A raging sea, egged on by cyclonic winds, devastated 13 sea vessels and killed at least seven people along the country's south-western coast in the last 72 hours.
But for Indian Coast Guard rescue teams, 68 more would have died. One person is still missing. In two cargo carriers from Panama and India, 49 crewmembers are still stranded off Porbunder because they refuse to be rescued for reasons not known.
This is the same cyclonic depression from the Bay of Bengal that killed 10 people in Mumbai over the weekend and submerged its low-lying areas.
Thirteen vessels — three tugs (towing vessels), three barges, five fishing boats and two cargo carriers — either drifted away, got beached or simply sunk.
"The last few days have been very hectic. Winds were blowing at 45 nautical miles per hour so we could not use our helicopters. But we managed to save lives," said Inspector General of the Coast Guard, western region, A Rajashekhar.
The wild winds, after having caused ruin along the coast in Trivandrum, moved to Calicut, Mangalore, Goa and Maharashtra, and are now blowing ships off the Gujarat coast. In one such mishap, nine fishermen were stranded for three days on an uninhabited island of the Goa coast.
"Our Chetak helicopters and rescue ships are on high alert," said Commandant Kalpit Dikshit, chief staff officer (operation), Mumbai Coast Guard.

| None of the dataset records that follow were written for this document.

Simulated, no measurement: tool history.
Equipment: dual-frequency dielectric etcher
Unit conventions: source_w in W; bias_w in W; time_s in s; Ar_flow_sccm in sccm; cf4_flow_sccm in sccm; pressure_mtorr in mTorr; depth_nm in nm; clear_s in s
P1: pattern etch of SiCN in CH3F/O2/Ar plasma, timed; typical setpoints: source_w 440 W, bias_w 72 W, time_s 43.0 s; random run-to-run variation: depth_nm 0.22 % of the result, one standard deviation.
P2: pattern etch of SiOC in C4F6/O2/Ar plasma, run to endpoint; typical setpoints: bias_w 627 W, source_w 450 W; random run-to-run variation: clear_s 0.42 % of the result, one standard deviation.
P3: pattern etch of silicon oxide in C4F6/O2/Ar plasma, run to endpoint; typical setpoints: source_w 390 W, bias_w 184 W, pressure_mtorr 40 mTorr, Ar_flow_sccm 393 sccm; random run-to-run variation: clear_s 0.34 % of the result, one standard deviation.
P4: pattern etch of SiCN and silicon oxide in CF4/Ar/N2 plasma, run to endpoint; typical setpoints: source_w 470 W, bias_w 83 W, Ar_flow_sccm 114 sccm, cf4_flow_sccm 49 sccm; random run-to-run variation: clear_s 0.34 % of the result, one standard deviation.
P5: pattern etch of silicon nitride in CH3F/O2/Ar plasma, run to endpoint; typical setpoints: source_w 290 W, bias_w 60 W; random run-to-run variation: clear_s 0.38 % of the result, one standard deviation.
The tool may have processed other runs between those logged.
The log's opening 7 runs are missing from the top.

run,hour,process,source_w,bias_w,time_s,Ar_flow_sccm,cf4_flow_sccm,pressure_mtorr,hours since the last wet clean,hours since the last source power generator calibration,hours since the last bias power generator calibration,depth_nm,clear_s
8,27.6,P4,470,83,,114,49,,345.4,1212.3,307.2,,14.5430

Two unmanned barges, for instance, are drifting away from Alibaug coast — an hour's sail from Mumbai — towards Gujarat. The cook and the captain died in the storm on Saturday, and one of the tugs dragging the barges sank. The rest of the crew were rescued. The barges, meanwhile, are bobbing along, brimming with iron ore. If they capsize, it would ironically be good.
"Iron deposits in the sea often helps the growth of corals," said environmentalist Mohan Menon of Reefwatch.